WDBJ7 met Cold War veteran Roland Evans Walters Jr. If you ask him what his response would be to those who believe it ‘wasn’t really a war: ” We were not in harm’s way but we were able to keep harm from coming,” explained Walters. “I felt like it was a pretty important part. For eleven months a friend of mine was tortured, unspeakable things that they did to him to try to find more information about what they were doing, so those things happen during the Cold War that you don’t hear about.”

Walters joined the Navy in 1961 and served through 1966. At 78 years old, his swagger and his memory are sharp as ever. It was an honor to sit in his living room sifting through memories from his time in the service. But it’s difficult to tell Walter’s side of the story without first mentioning his father.

His father, also named Roland, was a World War II veteran in the Navy. With nearly 7,000 ships on D-Day, his father was aboard the USS Bates off Normandy. “My dad was there; he was one of the first ships that started taking enemy fire. He was in the bows of the ship as a plumber.”

While his father was participating in Operation Neptune and trying to stay alive, Walters was born and never actually met his father until he was four years old. “My mother dressed me. She made a perfect Navy uniform for me to meet my father when he first came home. Only she didn’t realize what my father said after was ‘that’s the last thing I wanted to see my son in because I’ve been around sailors for four years’”, said Walters.

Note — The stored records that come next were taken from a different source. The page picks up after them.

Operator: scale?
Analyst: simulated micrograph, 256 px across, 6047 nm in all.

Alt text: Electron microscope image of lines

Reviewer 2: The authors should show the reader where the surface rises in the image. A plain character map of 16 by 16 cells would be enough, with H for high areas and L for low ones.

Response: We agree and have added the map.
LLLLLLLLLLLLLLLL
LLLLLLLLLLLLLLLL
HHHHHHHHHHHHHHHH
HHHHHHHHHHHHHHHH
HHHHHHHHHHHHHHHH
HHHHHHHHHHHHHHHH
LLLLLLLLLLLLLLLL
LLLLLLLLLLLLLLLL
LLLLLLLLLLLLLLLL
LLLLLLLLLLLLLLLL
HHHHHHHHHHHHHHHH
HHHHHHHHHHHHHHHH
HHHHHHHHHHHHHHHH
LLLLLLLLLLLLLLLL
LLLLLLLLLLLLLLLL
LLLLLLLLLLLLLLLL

Little did he know, Walters would grow up and join naval forces just like his hero. Except his job would be in communications with high security during the Cold War. “We’d create a pack of cards and the Air Force would fly them over to the sixth fleet to the Mediterranean and they would use these cards in their IBM machines on board to be able to communicate and change our cards quickly.”

As an E5, Walters was honorably discharged from the Navy and went on to be successful in the civilian world. Eventually he graduated from Penn State University and became a licensed counselor. Over the years, he worked at Penn State, Radford University, Ferrum College, and Wytheville Community College.

Now that he’s retired you can find him building and collecting model cars.